Opinion
21990
October 3, 1983.
O. Grady Query and B.C. Killough, Charleston, for appellant. William L. Howard, of Belk, Howard Cobb, Charleston, for respondent.
Oct. 3, 1983.
Respondent brought this claim and delivery action to establish its right to possession of a truck purchased by appellant on a conditional sales contract under which appellant had allegedly defaulted. Appellant answered, asserting he had not defaulted on the contract, and counterclaimed alleging conversion by respondent. After presentation of the entire case, the court granted respondent's directed verdict motion and denied appellant's motion for a directed verdict on his counterclaim. We affirm.

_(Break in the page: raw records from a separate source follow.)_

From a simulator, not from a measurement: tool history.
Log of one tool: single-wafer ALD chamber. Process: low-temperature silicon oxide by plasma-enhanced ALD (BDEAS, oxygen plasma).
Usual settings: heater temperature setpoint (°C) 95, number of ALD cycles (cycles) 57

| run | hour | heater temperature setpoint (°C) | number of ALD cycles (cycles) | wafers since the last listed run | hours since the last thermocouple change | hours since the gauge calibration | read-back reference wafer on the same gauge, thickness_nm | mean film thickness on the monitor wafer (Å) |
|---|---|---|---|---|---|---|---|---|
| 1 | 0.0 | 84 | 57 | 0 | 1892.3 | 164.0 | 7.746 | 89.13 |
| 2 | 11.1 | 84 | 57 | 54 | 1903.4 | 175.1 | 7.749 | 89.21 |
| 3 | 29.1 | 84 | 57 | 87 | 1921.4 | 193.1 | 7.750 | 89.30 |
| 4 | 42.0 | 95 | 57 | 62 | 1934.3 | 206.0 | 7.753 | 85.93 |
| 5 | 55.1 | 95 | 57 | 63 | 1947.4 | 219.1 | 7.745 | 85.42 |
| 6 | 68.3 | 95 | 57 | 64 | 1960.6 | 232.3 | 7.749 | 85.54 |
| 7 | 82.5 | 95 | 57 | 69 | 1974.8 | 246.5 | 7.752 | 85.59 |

The uncontradicted evidence shows respondent's employees told appellant that respondent did not intend to accept overdue payments on the contract beyond June 26, 1979, and that actions would be begun at that time to recover the truck. Appellant mailed the payments on June 28, 1979. A payment of a debt is not considered made until it is accepted by the creditor with the intention of extinguishing the debt. In re McElmurray, 47 F. Supp. 15, 19 (D.S.C. 1942); 60 Am. Jur.2d Payment § 1 at 612 (1972); 70 C.J.S. Payment § 1 at 210-211 (1951).
We affirm the lower court's rulings.